And yeah. You can believe what you want. But he didn't write "Women's Libbers" -beside- his description of Tiamat appropos of nothing.
That's even more evidence that it wasn't due to his bigotry. Again, be scours myths and if that was a dragon in the myths, then he just pulled both and used them like he did minotaurs, medusae, dryads, centaurs, sphinxes, and on and on and on.
 

Better scholarship notwithstanding, Tiamat is literally listed under both Chaos and Dragon in a popular general audience myth books at the time. In a few books it is the literally the only obvious choice for a Dragon of Chaos. (Including ones in the Moldvay list put together with the help of the Librarian in Lake Geneva).

Bahamut? Yup, fish thing chosen for the name. Five heads? Matches the five types of dragon and nothing in myth. Him enjoying the Dragon of Chaos was female and making a dig to show his disdain for feminists yup.

Acting like Tiamat was just a cool name choice for a chaotic dragon god at the time seems bizarre and unsupported by the evidence to me. I'm not sure why anyone would weaken an otherwise iron clad argument EGG was sexist by giving those who want to disagree easy things to distract with.
So Tiamat was directly inspired and Bahamut was just a cool name choice?

Because they're both from the same myths. Why was one drastically altered and the other not?

That's kinda the thing I wrote about the Treachery of Images. Gygax was an author. He created his Tiamat and used a name from myth. That's as far as their connection actually goes. His Tiamat isn't a sea goddess, the mythological one didn't have five heads of different colors.

Gygax wanted his hydra headed god, he wanted her to be Chaotic and represent evil, and he snagged a name from a mythology book.

Just like he did with Bahamut the Platinum Fish-Ox-Angel.

And then he tossed out a "Come at me!" to feminists when he wrote about her because he intended it to be a statement on sexism. Because there's no other reason to put that in there.

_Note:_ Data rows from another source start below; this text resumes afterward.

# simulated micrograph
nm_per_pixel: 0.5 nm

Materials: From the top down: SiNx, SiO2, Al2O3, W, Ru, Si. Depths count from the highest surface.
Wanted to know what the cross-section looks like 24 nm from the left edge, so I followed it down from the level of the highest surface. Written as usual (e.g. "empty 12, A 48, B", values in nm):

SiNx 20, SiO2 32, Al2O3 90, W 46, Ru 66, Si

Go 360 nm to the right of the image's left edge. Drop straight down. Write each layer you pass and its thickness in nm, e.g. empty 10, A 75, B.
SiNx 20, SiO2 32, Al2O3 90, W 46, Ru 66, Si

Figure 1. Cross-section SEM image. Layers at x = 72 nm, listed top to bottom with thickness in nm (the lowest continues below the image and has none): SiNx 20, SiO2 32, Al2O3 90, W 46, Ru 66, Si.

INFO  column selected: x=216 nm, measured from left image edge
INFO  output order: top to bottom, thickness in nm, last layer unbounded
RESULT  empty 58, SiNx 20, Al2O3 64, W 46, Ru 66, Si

That's not the history books or Ben Riggs going "Tiamat exists to be sexist!" for no reason whatsoever. Gygax flatly uses her existence as an attempt to "Trigger" the feminists of his day and age.
That's even more evidence that it wasn't due to his bigotry. Again, be scours myths and if that was a dragon in the myths, then he just pulled both and used them like he did minotaurs, medusae, dryads, centaurs, sphinxes, and on and on and on.
Ah, yes. MORE evidence that Tiamat from the books is the same as Mesopotamian Myth. Because Bahamut is a platinum dragon rather than a fish.

... wait...

No. no. That's nonsensical. 'Cause Bahamut was drastically changed and Tiamat was, too. Only the name actually carried over in either case.

And it still doesn't deal with him LITERALLY CALLING OUT FEMINISTS when he wrote about Tiamat as a "Hah hah! Look, Feminists! Woman Evil! Man Good! Gonna do something about it?!"

All of the "But it's historical myth!" stuff is just a red herring to the fact that he used Tiamat as a flag to wave at women's lib to try and piss them off in an outright sexist attack.

The fact that y'all're both distracted by trying to connect to the Mesopotamian deity doesn't negate the fact that Gygax himself went "Look! I'm using Tiamat to be sexist!"
 

So Tiamat was directly inspired and Bahamut was just a cool name choice?

Because they're both from the same myths. Why was one drastically altered and the other not?

Because if someone is looking for a Dragon of Chaos and Dragon of Law in popular myth books of the time, there is (as far as I can tell) one Dragon that stands out. Tiamat with Chaos. There isn't one for Law. So one is obvious and the other is shunted into just finding a name that sounds good with Tiamat.

I'm not distracted from his sexism. I've repeatedly mentioned it when I bring it up. It's obvious from the quote he made. It doesn't seem to matter why he chose Tiamat as far as the follow up quote goes.

So why do I bring it up? Because the claim that he just happened to choose Tiamat randomly as a name for a dragon of chaos strikes me as completely insipid and it annoys me. I hate when things are unnecessarily added to weaken a claim I agree with.
 

Scholarly works notwithstanding, Tiamat is literally listed under both Chaos and Dragon in a popular general audience myth books at the time. In a few books it is the literally the only obvious choice for a Dragon of Chaos. (Including ones in the Moldvay list put together with the help of the Librarian in Lake Geneva).

Bahamut? Yup, fish thing chosen for the name. Five heads? Matches the five types of dragon and nothing in myth. Him enjoying the Dragon of Chaos was female and making a dig to show his disdain for feminists yup.

Acting like Tiamat was just a cool name choice for a chaotic dragon god with no other connection to dragons or chaos at the time seems bizarre and unsupported by the evidence to me. I'm not sure why anyone would weaken an otherwise iron clad argument EGG was sexist by giving those who want to disagree easy things to distract with.
I feel like that part where he follows up the choice by literally saying the ;Women's Libbers' line is why it was chosen and then the defenders are very purposefully ignoring the fact that--once again--the person pointing out the bigotry is Gygax himself.
 

I feel like that part where he follows up the choice by literally saying the ;Women's Libbers' line is why it was chosen and then the defenders are very purposefully ignoring the fact that--once again--the person pointing out the bigotry is Gygax himself.

Yes. He was happy to gloat that the only obvious dragon of chaos out there was female because it fit his sexist world view, and he made a childish dig proclaiming it.

(It doesn't feel like it is nearly the dig he seems to think it is if he made the comment about a random name he just chose out of nowhere.)